Developing Leaders – Tom Yeakley

Taking the Mystery out of Leadership

Archive for the month “April, 2020”

Planning into a Turbulent Future 1

And whatever town or village you enter, find out who is worthy in it and stay there until you depart.  As you enter the house, greet it.  And if the house is worthy, let your peace come upon it, but if it is not worthy, let your peace return to you.  And if anyone will not receive you or listen to your words, shake off the dust from your feet when you leave that house or town.     Matthew 10:11-14  ESV

Jesus was preparing His disciples for a short-term mission assignment.  He gave them very specific instructions on what to take or not take with them, the audience of their mission and how they were to interact with those they were sent to.  But note that He also helps them anticipate various responses when they enter the villages – both when received positively and also when they are rejected.  He is helping them by doing some scenario planning.

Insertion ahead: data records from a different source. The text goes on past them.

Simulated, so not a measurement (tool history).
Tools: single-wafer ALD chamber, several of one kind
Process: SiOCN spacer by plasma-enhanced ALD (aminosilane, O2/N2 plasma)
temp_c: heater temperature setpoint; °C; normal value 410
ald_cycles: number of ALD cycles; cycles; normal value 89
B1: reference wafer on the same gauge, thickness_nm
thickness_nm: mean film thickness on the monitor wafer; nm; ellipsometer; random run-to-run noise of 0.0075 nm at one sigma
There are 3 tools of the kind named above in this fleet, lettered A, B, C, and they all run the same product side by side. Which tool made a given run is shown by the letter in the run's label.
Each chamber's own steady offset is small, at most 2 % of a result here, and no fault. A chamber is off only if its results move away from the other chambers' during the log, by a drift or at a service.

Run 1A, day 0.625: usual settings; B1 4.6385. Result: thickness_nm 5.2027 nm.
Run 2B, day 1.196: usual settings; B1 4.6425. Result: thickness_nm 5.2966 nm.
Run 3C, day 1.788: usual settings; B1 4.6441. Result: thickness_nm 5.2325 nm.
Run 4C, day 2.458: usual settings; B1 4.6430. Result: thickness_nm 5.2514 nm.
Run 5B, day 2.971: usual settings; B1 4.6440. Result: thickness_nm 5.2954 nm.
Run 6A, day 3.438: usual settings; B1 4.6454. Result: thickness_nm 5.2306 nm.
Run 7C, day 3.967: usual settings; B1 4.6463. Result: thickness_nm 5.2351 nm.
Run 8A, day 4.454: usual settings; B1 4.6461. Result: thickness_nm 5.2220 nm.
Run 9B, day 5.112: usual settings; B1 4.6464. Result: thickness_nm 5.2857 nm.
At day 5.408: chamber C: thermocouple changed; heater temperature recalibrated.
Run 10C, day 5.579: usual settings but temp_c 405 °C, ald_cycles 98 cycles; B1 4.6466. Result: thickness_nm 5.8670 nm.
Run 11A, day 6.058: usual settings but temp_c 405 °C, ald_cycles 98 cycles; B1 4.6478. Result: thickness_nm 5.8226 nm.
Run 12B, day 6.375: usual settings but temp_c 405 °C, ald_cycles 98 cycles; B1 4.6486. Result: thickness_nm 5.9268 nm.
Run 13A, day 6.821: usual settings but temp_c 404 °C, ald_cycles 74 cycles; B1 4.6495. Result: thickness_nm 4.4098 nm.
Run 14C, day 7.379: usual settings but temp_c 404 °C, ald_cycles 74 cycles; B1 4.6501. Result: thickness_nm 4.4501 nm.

When Jesus sends the two disciples to get a colt, he again helps them anticipate a possible response to those who might think they are stealing it (see Mark 11:1-7).  And it came to pass exactly as anticipated.

Now this is fascinating because Jesus knows the responses they will receive, but they don’t.  Thus, He gives them some preparation so that they are not taken by surprise and have some forethought on how to deal with differing scenarios.  Scenario planning that anticipates several possible future situations is not a lack of faith, but rather it is wisdom.

The enemy will always try to take your focus off the Lord and place it on our threatening circumstances.  While paying attention to and planning for current and possible realities, always, always keep your eyes fixed on Jesus.  Key your head up and your eyes fixed on Him.

Therefore, since we are surrounded by such a great cloud of witnesses, let us throw off everything that hinders and the sin that so easily entangles. And let us run with perseverance the race marked out for us, fixing our eyes on Jesus, the pioneer and perfecter of faith.     Hebrews 12:1-2  ESV

Next we will address how to do wise scenario planning… stay tuned!

Leaders and Crisis

Life and leadership bring crisis moments whether we are expecting them or not. They just happen! This reality should prepare us to address them when they show up. But we are often taken by surprise when a crisis interrupts our plans. Crises are not something to be dreaded, but rather embraced.

The following are several thoughts on how to face up to your next leadership crisis:
1. Adjust your attitude! This current crisis is an opportunity for your personal growth as a leader as you address this latest ‘disaster.’ Rather than fearing this crisis, embrace it and look for the Lord to help you not only conquer the problem, but also turn this into a hidden blessing.

2. Move towards it now! It will not solve itself! If ignored, it will probably grow worse, bigger, more ominous, or ripple out to influence more people. Just as David ran towards Goliath (see 1 Samuel 17:48), move towards this threat and engage!

3. Do not delegate your problems to someone else on your team. Others can ‘smell’ that kind of lack of courage or unwillingness to deal with something that is messy.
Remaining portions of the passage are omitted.